Problem Show that $$P_{n,a,fg}=[P_{n,a,f}*P_{n,a,g} ]_n$$ where $P_{n,a,f}$ is the Taylor polynomial of degree n around a of f and $[P]_n$ denotes truncation of $P$ to degree $n$, the sum of all terms of $P$ of degree $\leq n$. Give a proof using obvious facts about products involving terms of the form $R_n$, where $R_n$ is the remainder of the taylor polynomial of degree $n$, i.e $f(x)=P_{n,a,f}+R_{n,a,f}$.
What I tried: I tried to use the derivative of products but I don't know what to do from there, so it didn't get me anywhere.
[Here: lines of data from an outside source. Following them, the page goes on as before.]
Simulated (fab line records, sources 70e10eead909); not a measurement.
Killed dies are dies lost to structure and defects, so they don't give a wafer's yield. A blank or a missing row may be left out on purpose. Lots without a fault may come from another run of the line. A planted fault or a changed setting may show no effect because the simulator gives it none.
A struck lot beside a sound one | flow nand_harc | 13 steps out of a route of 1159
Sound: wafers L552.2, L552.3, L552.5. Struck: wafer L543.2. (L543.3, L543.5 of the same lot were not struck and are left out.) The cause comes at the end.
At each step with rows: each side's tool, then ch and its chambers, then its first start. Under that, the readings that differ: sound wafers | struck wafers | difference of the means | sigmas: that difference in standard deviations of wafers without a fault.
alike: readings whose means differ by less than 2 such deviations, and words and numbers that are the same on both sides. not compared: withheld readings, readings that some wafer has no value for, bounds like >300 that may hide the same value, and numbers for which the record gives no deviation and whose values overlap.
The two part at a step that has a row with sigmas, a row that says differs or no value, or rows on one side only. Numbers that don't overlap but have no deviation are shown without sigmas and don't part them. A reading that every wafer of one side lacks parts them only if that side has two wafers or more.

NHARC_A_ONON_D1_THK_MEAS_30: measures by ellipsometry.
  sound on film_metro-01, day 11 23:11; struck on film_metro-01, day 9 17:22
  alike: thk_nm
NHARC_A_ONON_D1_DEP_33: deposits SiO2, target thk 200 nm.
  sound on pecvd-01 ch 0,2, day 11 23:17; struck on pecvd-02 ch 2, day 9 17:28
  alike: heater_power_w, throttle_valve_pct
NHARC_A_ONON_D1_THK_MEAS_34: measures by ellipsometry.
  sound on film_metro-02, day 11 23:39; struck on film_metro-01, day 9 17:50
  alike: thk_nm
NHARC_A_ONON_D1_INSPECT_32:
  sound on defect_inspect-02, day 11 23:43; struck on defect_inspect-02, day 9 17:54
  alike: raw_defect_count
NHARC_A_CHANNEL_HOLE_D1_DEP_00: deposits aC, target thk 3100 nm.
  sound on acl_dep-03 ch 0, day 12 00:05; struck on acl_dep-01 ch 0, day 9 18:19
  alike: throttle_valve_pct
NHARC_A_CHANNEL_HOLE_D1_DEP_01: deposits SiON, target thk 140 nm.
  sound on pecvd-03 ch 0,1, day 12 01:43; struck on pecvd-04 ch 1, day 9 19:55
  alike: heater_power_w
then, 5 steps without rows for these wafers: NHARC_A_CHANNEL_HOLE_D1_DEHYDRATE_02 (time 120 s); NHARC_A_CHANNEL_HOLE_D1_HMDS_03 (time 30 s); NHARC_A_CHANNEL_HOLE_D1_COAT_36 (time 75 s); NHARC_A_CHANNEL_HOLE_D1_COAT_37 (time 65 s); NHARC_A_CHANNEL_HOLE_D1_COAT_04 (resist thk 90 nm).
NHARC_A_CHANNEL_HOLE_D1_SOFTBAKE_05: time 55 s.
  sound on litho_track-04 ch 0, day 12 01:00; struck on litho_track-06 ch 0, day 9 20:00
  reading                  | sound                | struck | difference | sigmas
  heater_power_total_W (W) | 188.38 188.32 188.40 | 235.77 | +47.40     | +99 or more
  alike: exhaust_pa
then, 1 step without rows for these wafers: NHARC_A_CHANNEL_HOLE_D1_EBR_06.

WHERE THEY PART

Assume $a=0$. For any fixed $r\geq0$ Leibniz' formula says that $$(fg)^{(r)}=\sum_{k=0}^r{r\choose k}f^{(r-k)}\,g^{(k)}\ .$$ This implies $${(fg)^{(r)}(0)\over r!}x^r =\sum_{k=0}^r\ {f^{(r-k)}(0)\over (r-k)!}x^{r-k}\ \ {g^{(k)}(0)\over k!}x^k\ .\tag{1}$$ Here we have on the LHS the term of degree $r$ in any Taylor expansion $P_{n,\> fg}$ with $n\geq r$, and on the RHS the collected terms of exact degree $r$ when we multiply out the two Taylor polynomials $P_{n,\,f}$ and $P_{n,\, g}$ of any order $n\geq r$.
Now let an $n\geq0$ be given. Then we may sum $(1)$ over $r$ from $0$ to $n$, and obtain $$P_{n,\,fg}(x)=\bigl[P_{n,\,f}(x)\cdot P_{n,\,g}(x)\bigr]_n\ .$$